Friday, August 26, 2016

Dead Lock - 2

What is a database deadlock? Provide an example and explanation of a deadlock in a database.



In a database, a deadlock is a situation that occurs when two or more different database sessions have some data locked, and each database session requests a lock on the data that another, different, session has already locked. Because the sessions are waiting for each other, nothing can get done, and the sessions just waste time instead. This scenario where nothing happens because of sessions waiting indefinitely for each other is known as deadlock.
If you are confused, some examples of deadlock should definitely help clarify what goes on during deadlock. And, you should probably read our explanation of database locks before proceeding since that will help your understanding as well.

Database deadlock example

Suppose we have two database sessions called A and B. Let’s say that session A requests and has a lock on some data – and let’s call the data Y. And then session B has a lock on some data that we will call Z. But now, lets say that session A needs a lock on data Z in order to run another SQL statement, but that lock is currently held by session B. And, let’s say that session B needs a lock on data Y, but that lock is currently held by session A. This means that session B is waiting on session A’s lock and session B is waiting for session A’s lock. And this is what deadlock is all about!
Let’s go through a more detailed (and less abstract) example of deadlock so that you can get a more specific idea of how deadlock can arise.
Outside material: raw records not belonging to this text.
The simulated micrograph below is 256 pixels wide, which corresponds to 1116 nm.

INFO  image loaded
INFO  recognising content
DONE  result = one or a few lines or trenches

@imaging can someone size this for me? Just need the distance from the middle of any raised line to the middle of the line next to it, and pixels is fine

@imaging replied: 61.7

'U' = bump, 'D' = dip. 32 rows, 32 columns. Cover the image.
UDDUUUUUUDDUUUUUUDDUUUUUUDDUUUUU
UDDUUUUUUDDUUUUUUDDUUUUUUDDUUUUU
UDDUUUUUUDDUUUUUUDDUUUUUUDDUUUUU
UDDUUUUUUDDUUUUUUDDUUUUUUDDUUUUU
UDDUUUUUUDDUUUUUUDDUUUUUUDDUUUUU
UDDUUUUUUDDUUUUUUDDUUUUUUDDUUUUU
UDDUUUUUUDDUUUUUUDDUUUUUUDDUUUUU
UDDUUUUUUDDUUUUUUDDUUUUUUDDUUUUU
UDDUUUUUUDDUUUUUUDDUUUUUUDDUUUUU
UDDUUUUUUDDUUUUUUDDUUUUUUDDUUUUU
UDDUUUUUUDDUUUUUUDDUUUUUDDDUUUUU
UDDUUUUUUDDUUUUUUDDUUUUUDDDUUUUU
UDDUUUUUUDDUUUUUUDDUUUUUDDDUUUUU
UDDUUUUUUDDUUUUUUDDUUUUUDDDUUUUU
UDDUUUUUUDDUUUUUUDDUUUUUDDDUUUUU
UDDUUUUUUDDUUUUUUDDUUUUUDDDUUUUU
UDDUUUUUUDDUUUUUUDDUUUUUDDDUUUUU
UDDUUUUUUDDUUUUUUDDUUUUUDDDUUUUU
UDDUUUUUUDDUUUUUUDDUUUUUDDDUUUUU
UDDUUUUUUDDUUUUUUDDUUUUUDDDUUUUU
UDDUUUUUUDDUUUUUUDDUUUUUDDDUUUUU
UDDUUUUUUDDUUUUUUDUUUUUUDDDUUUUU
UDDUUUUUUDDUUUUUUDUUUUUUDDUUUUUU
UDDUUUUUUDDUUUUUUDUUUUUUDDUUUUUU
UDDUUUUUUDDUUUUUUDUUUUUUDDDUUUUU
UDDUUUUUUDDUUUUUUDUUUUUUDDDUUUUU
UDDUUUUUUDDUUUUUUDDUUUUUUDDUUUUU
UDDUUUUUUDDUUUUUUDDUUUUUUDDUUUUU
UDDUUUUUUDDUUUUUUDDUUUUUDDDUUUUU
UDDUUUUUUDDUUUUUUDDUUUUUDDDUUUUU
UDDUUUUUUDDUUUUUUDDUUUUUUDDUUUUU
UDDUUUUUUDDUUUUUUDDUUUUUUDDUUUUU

Database deadlock example in banking



Let’s use an example of two database users working at a bank – let’s call those database users X and Y. Let’s say that user X works in the customer service department and has to update the database for two of the banks customers, because one customer (call him customer A) incorrectly received $5,000 in his account when it should have gone to another customer (call him customer B) – so user X has to debit customer X’s account by $5,000 and also credit customer Y’s account $5,000.
Note that the crediting of customer B and debiting of customer A will be run as a single transaction – this is important for the discussion that follows.
Now, let’s also say that the other database user – Y – works in the IT department and has to go through the customers table and update the zip code of all customers who currently have a zip code of 94520, because that zip code has now been changed to 94521. So, the SQL for this would simply have a WHERE clause that would limit the update to customers with a zip code of 94520.
Also, both customers A and B currently have zip codes of 94520, which means that their information will be updated by database user Y.
Here is a breakdown of the events in our fictitious example that lead to deadlock:
  • 1. Database user X in the customer service department selects customer A’s data and updates A’s bank balance to debit/decrease it by $5,000. However, what’s important here is that there is no COMMIT issued yet because database user X still has to update customer B’s balance to increase/credit by $5,000 – and those 2 separate SQL statements will run as a single SQL transaction. Most importantly, this means that database user X still holds a lock on the row for customer A because his transaction is not fully committed yet (he still has to update customer A). The lock on the row for customer A will stay until the transaction is committed.
  • 2. Database user Y then has to run his SQL to update the zip codes for customers with zip codes of 94520. The SQL then updates customer B’s zip code. But, because the SQL statement from user Y must be run as a single transaction, the transaction has not committed yet because all of the customers haven’t had their zip codes changed yet. So, this means that database user Y holds a lock on the row for customer B. .
  • 3. Now, Database user X still has to run the SQL statement that will update customer B’s balance to increase it by $5,000. But, now the problem is that database user Y has a lock on the row for customer B. This means that the request to update customer B’s balance must wait for user Y to release the lock on customer B. So, database user X is waiting for user Y to release a lock on customer B.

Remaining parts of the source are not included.